Design Thinking for Machine Learning

Or How to Build Products with a Giant Probability Calculator

How would the ability to predict the future affect your design thinking? If you knew exactly what your users were looking for, you would be able to build clean interfaces — giving your users only what they need, and only when they need it. The holy grail of design.

Machine learning allows you to predict this future — well, almost. It takes in your question and gives you an answer, along with a probability of that answer being correct. For example, is John Doe thinking about going to Greece today? The answer — yes, 90%. So you take the gamble, and next time John Doe comes to your website, you show him an awesome apartment in Greece. John is happy at how easily he found a great place to stay, and hopefully becomes a loyal, happy customer. Explode your 90% probability to a large number of users, and you would be right at guessing where they want to travel 90% of the time.

Understand the implications of this probability

Being right 90% of the times also means being wrong 10% of the time. Furthermore, the more confident a machine learning model is about its predictions, the fewer predictions it makes. In order to develop a firm grasp on the concept, let’s consider how you, without a machine learning model, would go about guessing if Jon Doe was indeed traveling to Greece. Let’s start with a benchmark — you want to be right 50% of the time. In order to make a prediction about Jon Doe, you toss a coin — if it’s a heads, he wants to go to Greece. If it’s tails, he doesn’t want to go. Given enough number of users, you will be right for 50% of the users.

But 50% is not good enough for you. You decide to show Greece to Jon Doe only if you’re 65% confident, so you start asking some serious questions to make your guess better.

Does John Doe like beaches? — Yes

How many times in a year does he take a vacation? — 3 times

How many times has he already travelled this year? — Twice

These questions inform your guess a little more, and now you are more confident that Jon Doe might actually be traveling to Greece. Let’s say your estimate is now 70% accurate about this travel. Jon Doe will now get to see Greece on the website.

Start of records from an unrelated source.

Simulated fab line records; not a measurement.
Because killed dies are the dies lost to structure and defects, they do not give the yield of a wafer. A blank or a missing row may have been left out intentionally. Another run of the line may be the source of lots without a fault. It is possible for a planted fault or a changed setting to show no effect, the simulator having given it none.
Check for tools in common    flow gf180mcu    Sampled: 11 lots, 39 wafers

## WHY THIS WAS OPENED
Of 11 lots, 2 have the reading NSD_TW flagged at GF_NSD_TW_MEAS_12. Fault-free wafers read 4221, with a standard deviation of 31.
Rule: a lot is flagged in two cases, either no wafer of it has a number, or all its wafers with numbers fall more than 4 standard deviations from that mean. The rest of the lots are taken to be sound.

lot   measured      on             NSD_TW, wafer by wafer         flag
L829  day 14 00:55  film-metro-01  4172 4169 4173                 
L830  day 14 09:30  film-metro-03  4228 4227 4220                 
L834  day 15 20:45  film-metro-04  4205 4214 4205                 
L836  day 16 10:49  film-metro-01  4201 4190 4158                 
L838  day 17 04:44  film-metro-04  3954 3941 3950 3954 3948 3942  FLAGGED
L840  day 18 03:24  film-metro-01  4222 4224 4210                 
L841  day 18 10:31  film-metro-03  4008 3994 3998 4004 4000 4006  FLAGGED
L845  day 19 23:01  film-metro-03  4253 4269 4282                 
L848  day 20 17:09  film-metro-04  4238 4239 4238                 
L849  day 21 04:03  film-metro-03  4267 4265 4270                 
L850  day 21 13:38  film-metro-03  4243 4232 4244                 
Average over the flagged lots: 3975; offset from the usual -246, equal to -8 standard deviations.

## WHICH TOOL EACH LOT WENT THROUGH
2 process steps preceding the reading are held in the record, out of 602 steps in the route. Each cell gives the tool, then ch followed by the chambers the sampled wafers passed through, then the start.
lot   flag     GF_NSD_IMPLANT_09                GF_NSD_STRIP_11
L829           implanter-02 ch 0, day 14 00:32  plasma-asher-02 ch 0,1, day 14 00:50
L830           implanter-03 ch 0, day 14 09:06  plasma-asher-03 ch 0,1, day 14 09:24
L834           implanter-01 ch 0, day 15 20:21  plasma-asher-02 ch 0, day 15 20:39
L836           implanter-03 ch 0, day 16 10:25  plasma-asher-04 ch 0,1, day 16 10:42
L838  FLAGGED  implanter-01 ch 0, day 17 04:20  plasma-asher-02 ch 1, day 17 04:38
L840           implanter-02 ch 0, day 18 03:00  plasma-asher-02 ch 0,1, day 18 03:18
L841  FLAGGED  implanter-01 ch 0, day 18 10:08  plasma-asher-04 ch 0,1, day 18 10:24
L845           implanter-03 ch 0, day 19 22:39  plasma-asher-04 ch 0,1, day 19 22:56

Now consider this scenario:

Does John Doe like beaches? — I don’t know

How many times in a year does he take a vacation? — 3 times

How many times has he already travelled this year? — Twice

Given that you don’t know if Jon Doe enjoys beaches, you are now only 60% confident, so you decide that Jon Doe does not get to see Greece.

There is a profound implication to this tradeoff — the more confident your prediction, the fewer the predictions you make, mostly because you don’t have the range of data required for making a confident prediction for all your users.

Precision and Recall

Data scientists like to refer to these terms as ‘precision’ and ‘recall’. Precision defines how right you are about a prediction, and recall defines how many predictions you make. So, the higher the precision, the lesser the recall. In general, precision and recall both contribute to the accuracy of a ML model. The accuracy for any given model is constant. This means that we can graph the precision and recall tradeoff:

Precision and recall for two different algorithms generated by two different ML models — recall 1 = all data points are predicted with 50% precision with algorithm 1 and 60% precision in algorithm 2.

Higher precisions give lower recall and lower precisions give higher recall as a rule of thumb. Bumping the model up from one accuracy to another yields a higher precision as well as a higher recall. A data scientist’s job is to generate a model with the highest possible accuracy. As a designer, however, you cannot change this accuracy, and must play with precision and recall.

The precision and recall you choose for your model have a profound impact on the kind of product you build. For our earlier example, if I set a precision of 99.9%, I will show only properties in Greece to all users whom the model predicts are likely to go to Greece. However, if I choose a 60% precision, I would merely highlight Greece as one possible option, while still allowing the user to navigate to other destinations. The more drastic a model’s predictions are, the more important it becomes to be mindful of this tradeoff. If I was predicting how likely it was for John Doe to cancel his booking to Greece, at a 100% precision, I would cancel his booking even before he asked me to do it. If I was 90% confident, I would notify him to confirm his travel plans.

Spam filters on your inbox are a great example of how the precision and recall tradeoff has been used for product design. Some emails are directly sent to your spam folder:

This happens when an ML model is very confident that the email is spam — a very high precision.

Some emails come with a note attached:

This message might be spam. This happens when the model is less confident — low precision.

Even with these two different precisions, the recall is not 100%, and there will be cases where no prediction is made. The designer gives you an out in these cases — ‘Report Spam’.

Quick replies are another example of a precision — recall tradeoff. The model is aware that a response is needed, and also the tone of the response. However, it is not precise enough to know exactly what reply is needed, and hence you can choose from three available options. It makes replying to messages easier. It also gives you an escape, in case the prediction is wrong — simply ignore the reply suggestions and type your own!

Booking.com’s recommender systems make extensive use of the precision-recall tradeoff.

Recommendations based on my recent searches for India
Based on my interests, around where I live
Based on my travel history

Important to keep in mind here — AI is a tool for solving user problems, and should be treated exclusively as such. There is no ‘AI first’ product — products should always be ‘user first’.